Although it was dark outside, the IX Art Park was bright with music, chatter and colorful decorations Saturday night. Attendees added trinkets and remembrances to the two vibrant and heavily adorned altars dedicated to those who have passed away. Children played outside on the concrete patio of the park while parents socialized and paid their respects at each of the altars. The muffled sounds of music and chatter emanated from the interior venue located in the rear of the park, almost as if to welcome those into the culture that surrounds Día de Los Muertos, which translates to “Day of the Dead.”
Día de Los Muertos is a traditional Mexican holiday that honors those who have passed onto the next life with colorful altars and vibrant music. The Lua Project — a local Charlottesville folk music group — hosted its eighth annual Día de Los Muertos festival in collaboration with Sin Barreras, which is a local volunteer organization that aids the Latinx community with English tutoring and citizenship tests. The event served as a fundraiser for Sin Barreras, and all of the proceeds were reserved to support the services that the organization provides.
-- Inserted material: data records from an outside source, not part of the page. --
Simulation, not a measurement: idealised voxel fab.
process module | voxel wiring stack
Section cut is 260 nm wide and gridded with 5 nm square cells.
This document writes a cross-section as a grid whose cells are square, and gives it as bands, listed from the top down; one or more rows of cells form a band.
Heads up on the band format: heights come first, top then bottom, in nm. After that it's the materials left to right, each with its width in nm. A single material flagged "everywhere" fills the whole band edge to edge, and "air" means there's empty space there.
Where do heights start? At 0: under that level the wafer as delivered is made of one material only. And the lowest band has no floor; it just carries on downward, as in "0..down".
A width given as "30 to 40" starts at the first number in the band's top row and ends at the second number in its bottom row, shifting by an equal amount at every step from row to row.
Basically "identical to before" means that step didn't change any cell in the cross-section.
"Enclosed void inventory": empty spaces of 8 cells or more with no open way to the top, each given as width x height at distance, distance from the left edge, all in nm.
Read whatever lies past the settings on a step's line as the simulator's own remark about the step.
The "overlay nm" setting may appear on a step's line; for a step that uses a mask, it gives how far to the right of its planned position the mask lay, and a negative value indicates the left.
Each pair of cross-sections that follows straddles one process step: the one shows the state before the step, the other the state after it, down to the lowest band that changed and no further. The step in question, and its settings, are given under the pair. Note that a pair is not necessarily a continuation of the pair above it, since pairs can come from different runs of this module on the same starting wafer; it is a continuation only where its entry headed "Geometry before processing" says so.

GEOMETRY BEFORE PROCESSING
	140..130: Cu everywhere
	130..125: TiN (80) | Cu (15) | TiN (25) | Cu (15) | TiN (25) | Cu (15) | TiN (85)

Betti Peñuela, Charlottesville local and participant in the Día de Los Muertos event, gave some particular insight into the importance of the altars and the long history of the holiday.
“For us, [Día de Los Muertos] is a very important event because we remember all of our loved ones that are no longer in Mexico and usually in Latin America,” Peñuela said. “Usually we make food that our ancestors liked and we put them on a colorful altar that has lots of flowers and aromas. Normally [the flower put on the altar] is the cempasúchil (marigold) which is a marvelous flower with a scent characteristic of Día de Los Muertos.”
The festival hosted roughly 200 visitors.The pleasant aromas of carne asada and cooked chicken floated throughout IX Art Park — a Mexican-style food truck was situated just outside of the venue. Additionally, next to one of the altars, pan de muerto — a sweet Mexican bread — was being shared among visitors.
This year, the Lua Project incorporated their “Mexilachian” style music — a fusion of music from Mexico, the Appalachian Mountains and the Atlantic Basin — into the traditional dances of Día de Los Muertos to create a welcoming atmosphere to those of different cultural descents.
Cassandra Mathis, Charlottesville resident and Lua volunteer, and Emily Rapavi, Curry graduate student and Lua volunteer, commented on the importance of celebrating Día de Los Muertos festival in Charlottesville.
“I love this holiday,” Mathis said. “It resonates with me because I’m from California, and I’ve been around Mexican culture for almost my whole life.”
However, the love for this holiday is not reserved to those who have descended from Mexican culture. Rapavi highlights that Día de Los Muertos can be seen as an event representative of Central American culture.
“I’m actually in the English as a Second Language master’s program at U.Va., and I’m also coming from the Guatemalan culture, so this day means a lot to me in remembering my ancestors,” Rapavi said. “I’m new to Charlottesville and was really excited to hear this being celebrated in the town and getting to know the community better.”
Día de Los Muertos is a holiday that is representative of cultural community building, as the “ofrendas,” or altars for offerings, were accessible to all participants. There were stations set up outside of the indoor venue at IX Art Park which encouraged participants to write messages to those who have passed and place them on the altars. These messages were written on white paper bags with electric tealight candles placed inside them.
Each altar was also adorned with paper flowers of different colors. Some traditional Mexican foods were also placed on the altars. There were also many photos of loved ones and religious items such as crucifixes and rosaries. Additionally, the altars held “calaveras” — colorful versions of skeletons that pay homage to those that have passed on.
The crowded interior venue at IX Art Park hosted a series of traditional dances — including a dance related to the Mexican legend of a wailing woman, La Llorona. Upon entering the venue, people were asked to donate to Sin Barreras. Estela Knott, primary spokesperson for the Lua Project and organizer of the festival, gave a speech that mixed both Spanish and English.
“Sin Barreras is very special to my heart because they’re doing the good work for our people — mi gente mi gente,” Knott said. “They come to work to support their families, just like we do, and this is a country of immigrants … And we all come from other places, we all need to understand that este país no puede crecer si no tenemos inmigrantes de otros países porque es grande este país.”
Knott utilized Spanish to describe a principal idea related to the development of the United States — “Este país …” means, “This country would have never come to be if we didn’t have immigrants from other countries because this country is so large.” Knott established the idea that the U.S. wouldn’t be what it is today without immigrants, such as those who are a part of the Latinx community.
After Knott’s short speech about Sin Barreras, the festivities continued with live music, a DJ and a dance floor. There was also a bar available to attendees over the age of 21. As the night progressed, families with younger children began heading home for the night. However, the celebrations were not halted due to the dwindling attendance and many continued to share the fun until the festivities came to a close at midnight.